Great post! I watched a rather terrible adaptation of Dracula in a new series that aired here last year at this time. And in it, Harker's character came across as a good guy, but quite stuffy, boring and somewhat irritating to me. Unfortunately, the character of Dracula was just as bad, if not worse. The writing and storyline was weird too. In fact, the atmosphere and costuming were the only interesting things about it.
My favorite thing is a highly intelligent deranged villain...an example being Hannibal Lector in Silence of the Lambs. But I prefer to watch my horror instead of read it because I get too scared when I read it for some reason, ha!

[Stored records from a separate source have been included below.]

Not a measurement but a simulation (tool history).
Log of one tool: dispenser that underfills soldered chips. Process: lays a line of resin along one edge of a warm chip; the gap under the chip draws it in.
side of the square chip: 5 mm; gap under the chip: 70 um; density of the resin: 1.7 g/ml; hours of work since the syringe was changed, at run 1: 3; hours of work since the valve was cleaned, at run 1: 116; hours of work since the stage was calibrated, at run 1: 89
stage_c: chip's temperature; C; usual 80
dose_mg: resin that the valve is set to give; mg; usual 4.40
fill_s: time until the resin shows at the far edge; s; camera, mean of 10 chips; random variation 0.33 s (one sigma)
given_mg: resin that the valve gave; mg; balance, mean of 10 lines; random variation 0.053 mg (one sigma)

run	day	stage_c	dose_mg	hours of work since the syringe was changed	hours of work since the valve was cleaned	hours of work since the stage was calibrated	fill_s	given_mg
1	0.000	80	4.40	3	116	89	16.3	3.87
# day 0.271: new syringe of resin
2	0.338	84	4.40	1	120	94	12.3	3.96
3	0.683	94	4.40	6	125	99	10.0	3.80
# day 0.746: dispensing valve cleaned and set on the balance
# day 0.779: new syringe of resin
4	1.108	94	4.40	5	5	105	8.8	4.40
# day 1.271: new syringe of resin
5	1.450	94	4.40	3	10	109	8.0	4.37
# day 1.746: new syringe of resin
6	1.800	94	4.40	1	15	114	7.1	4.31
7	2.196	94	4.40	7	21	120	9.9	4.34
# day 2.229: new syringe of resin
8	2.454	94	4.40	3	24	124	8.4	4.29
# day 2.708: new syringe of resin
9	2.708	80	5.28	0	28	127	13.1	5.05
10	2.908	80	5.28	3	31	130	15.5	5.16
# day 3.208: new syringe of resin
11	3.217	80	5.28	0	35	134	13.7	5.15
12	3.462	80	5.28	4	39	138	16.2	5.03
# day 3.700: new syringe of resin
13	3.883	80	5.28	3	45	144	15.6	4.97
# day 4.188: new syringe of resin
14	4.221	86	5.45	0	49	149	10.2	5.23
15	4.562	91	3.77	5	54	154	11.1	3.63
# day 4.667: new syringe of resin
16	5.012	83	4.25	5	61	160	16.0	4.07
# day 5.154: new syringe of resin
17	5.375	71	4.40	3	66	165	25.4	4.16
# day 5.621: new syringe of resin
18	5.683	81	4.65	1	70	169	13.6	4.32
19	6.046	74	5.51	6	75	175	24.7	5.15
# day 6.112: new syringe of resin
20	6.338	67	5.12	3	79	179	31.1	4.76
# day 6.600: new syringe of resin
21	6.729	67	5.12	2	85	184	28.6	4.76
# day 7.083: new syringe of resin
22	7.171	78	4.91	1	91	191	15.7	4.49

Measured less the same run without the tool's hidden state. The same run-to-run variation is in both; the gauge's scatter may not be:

Yes, vampire hunters in particular have gotten a bad rap of late.
Bram Stoker really did a wonderful job with Dracula, I actually think that it's one of the most important books of the last few hundred years. As America became the preeminent world power, and increasingly rapacious and megalomaniacal, Americans have embraced the vampire as a sexy, misunderstood antihero. Likewise, vampire slayers tend to be tarred as violent puritanical hypocrites.
But Van Helsing is such a perfect heroic figure for the secular age, a man of science who refuses to dismiss the incredible; who uses the tools and methods that work without bias, and is not afraid to break taboos in order to save lives.
Interestingly though, it is Mina Harker who seems to be the most resilient and competent of the crew, and it's the American, Quincey Morris, who deals the killing blow to Dracula.
Yes, I would really love to redeem the concept of the vampire hunter in fiction.
Ça vient de me frapper, mais c'était une évidence. Leur modèle pour Van Helsing, c'est évidemment Peter Cushing.